Strings in Python [Complete Guide]


In this article, we will learn how to implement strings in Python and explore the various string operations that we can use.

Introduction to Strings

A String is a data type in Python that represents a sequence of characters. They are immutable, which means that once it is created, it cannot be changed (or modified). There are multiple ways to define a string in Python -

  • The sequence of characters can be enclosed in single quotations ' ', or in double quotations " ".
  • Declare a string by using the str() function
  • We can also use triple quotes """ """ to define a string. When we use triple quotes, the sequence can span several lines (without the use of escape charaters).
>>> # Initialization
>>> greeting1 = 'Hello World' 
>>> greeting2 = "Hello World"
>>> 
>>> # Simple Declaration
>>> declaration = str()
>>> 
>>> # Initialization
>>> greeting3 = str('Hello World')
>>> greeting4 = str("Hello World")
>>> 
>>> #Triple Quotes
>>> greeting5 = """Hello
World
!"""
>>> print(greeting5)
Hello
World
!

We can observe the type of a string using the following command.

>>> type(str())
<class 'str'>

You can also retrieve the length of your string with the help of the following commands.
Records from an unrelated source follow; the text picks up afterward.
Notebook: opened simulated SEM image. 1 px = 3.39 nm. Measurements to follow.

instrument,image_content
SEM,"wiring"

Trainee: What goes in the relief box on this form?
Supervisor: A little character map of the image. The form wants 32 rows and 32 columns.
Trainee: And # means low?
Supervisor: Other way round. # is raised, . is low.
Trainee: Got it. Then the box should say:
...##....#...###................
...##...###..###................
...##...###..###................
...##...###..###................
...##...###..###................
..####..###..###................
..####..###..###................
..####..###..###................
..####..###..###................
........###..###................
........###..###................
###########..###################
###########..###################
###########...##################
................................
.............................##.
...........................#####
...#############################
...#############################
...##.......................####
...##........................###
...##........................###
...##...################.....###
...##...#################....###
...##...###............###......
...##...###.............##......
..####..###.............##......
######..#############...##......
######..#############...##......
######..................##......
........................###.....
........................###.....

>>> greeting = "Hello World"
>>> print(len(greeting))
11

Basic String Operations

Although string are immutable, they work similar to Arrays in terms of accessing a value. Their individual values can be accessed with their index. In python, indexing starts from 0. If we want to move from the end of the string, the last value is at index -1. The image below displays the indices for the string "Hello World".
Index

To access the value at a particular index, we can implement the following steps.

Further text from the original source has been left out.